The Central Bank of Nigeria has announced that it has revoked the operating license of Skye Bank, one of the country’s major commercial banks. This was disclosed by the CBN Governor Godwin Emefiele, at a press briefing held in Lagos on Friday.
Mr. Emefiele also revealed that the assets and liabilities of Skye bank were to be taken over by Polaris Bank, a ‘bridge bank’ set up by the Asset Management Company of Nigeria (AMCON), to keep the troubled institution’s activities ongoing until it is acquired by private investors.

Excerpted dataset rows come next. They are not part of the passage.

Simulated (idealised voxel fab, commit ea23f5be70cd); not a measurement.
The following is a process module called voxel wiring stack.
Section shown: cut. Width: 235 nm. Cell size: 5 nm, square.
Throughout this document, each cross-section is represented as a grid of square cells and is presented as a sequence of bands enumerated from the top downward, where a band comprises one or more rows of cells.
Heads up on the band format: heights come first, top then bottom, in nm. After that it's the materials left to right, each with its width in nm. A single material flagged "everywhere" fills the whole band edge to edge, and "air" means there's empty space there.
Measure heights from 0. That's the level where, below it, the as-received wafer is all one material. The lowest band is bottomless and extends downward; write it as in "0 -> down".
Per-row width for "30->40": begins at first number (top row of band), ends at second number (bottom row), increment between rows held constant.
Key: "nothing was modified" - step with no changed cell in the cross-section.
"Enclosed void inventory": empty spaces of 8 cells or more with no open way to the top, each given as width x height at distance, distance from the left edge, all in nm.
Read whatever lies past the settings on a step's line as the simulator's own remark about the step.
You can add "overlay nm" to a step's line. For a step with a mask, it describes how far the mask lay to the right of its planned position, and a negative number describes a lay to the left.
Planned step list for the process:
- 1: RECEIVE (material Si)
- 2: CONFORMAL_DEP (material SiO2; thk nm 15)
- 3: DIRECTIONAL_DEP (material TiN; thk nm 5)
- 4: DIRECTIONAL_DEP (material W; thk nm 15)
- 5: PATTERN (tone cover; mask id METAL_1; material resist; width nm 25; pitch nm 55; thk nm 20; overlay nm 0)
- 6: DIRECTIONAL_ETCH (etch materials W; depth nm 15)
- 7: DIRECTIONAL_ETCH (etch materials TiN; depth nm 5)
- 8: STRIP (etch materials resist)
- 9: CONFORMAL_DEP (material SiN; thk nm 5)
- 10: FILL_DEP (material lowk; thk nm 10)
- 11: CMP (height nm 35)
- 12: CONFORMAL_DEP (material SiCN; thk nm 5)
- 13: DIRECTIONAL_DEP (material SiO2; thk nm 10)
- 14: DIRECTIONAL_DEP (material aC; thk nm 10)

The CBN says that its actions were prompted by the findings of a forensic audit of the bank, which showed that it was severely short of liquidity and required the intervention of regulatory agencies to save it. The takeover by Polaris will pave the way for a recapitalization of the bank by AMCON. In the meantime, Polaris has received ₦786 billion in prop-up support from the Nigeria Deposit Insurance Company (NDIC).
Skye Bank’s troubles came to light in July 2016 when some of its board members were forced to resign by the CBN. The CBN had cited Skye Bank’s “unacceptable corporate governance lapses” as a reason for this intervention. Although the apex bank says that Skye Bank’s performance had since improved, it still considers its situation uncertain enough to warrant a complete takeover by Polaris.
A number of noticeable changes have followed the acquisition of Skye Bank. For example, its previous twitter handle avatar has been replaced with one representing Polaris. Its website also appears to be undergoing maintenance, with a view to reflecting the new company name and logo.
The more significant changes have come at the business side of things. Authorities at the Nigeria Stock Exchange (NSE) have suspended the trading of Skye Bank shares. Ironically, the bank’s shares closed for Friday at a value 4.15% higher than it was worth the day before.
However, there hasn’t been a change in its top management team. The CBN says the current board has run the bank satisfactorily, and need not be replaced. This contrasts with the critical judgement passed by regulators on the preceding board in 2016, which forced the resignation of some of its members.
Branches of the old Skye Bank are also expected to open for business on Monday. According to the CBN, the change in the bank’s status shouldn’t disrupt regular banking operations.
Skye Bank came into existence in 2005 as the product of a merger of four banks: Bond Bank, Co-operative Bank, EIB International Plc and Reliance Bank. In 2014, it acquired Mainstreet Bank (formerly Afribank), which was in distress at the time. Analysts say that this acquisition may have weakened Skye Bank’s financial position. It’s also believed that an excessive exposure to bad debts may have rendered the bank’s situation untenable.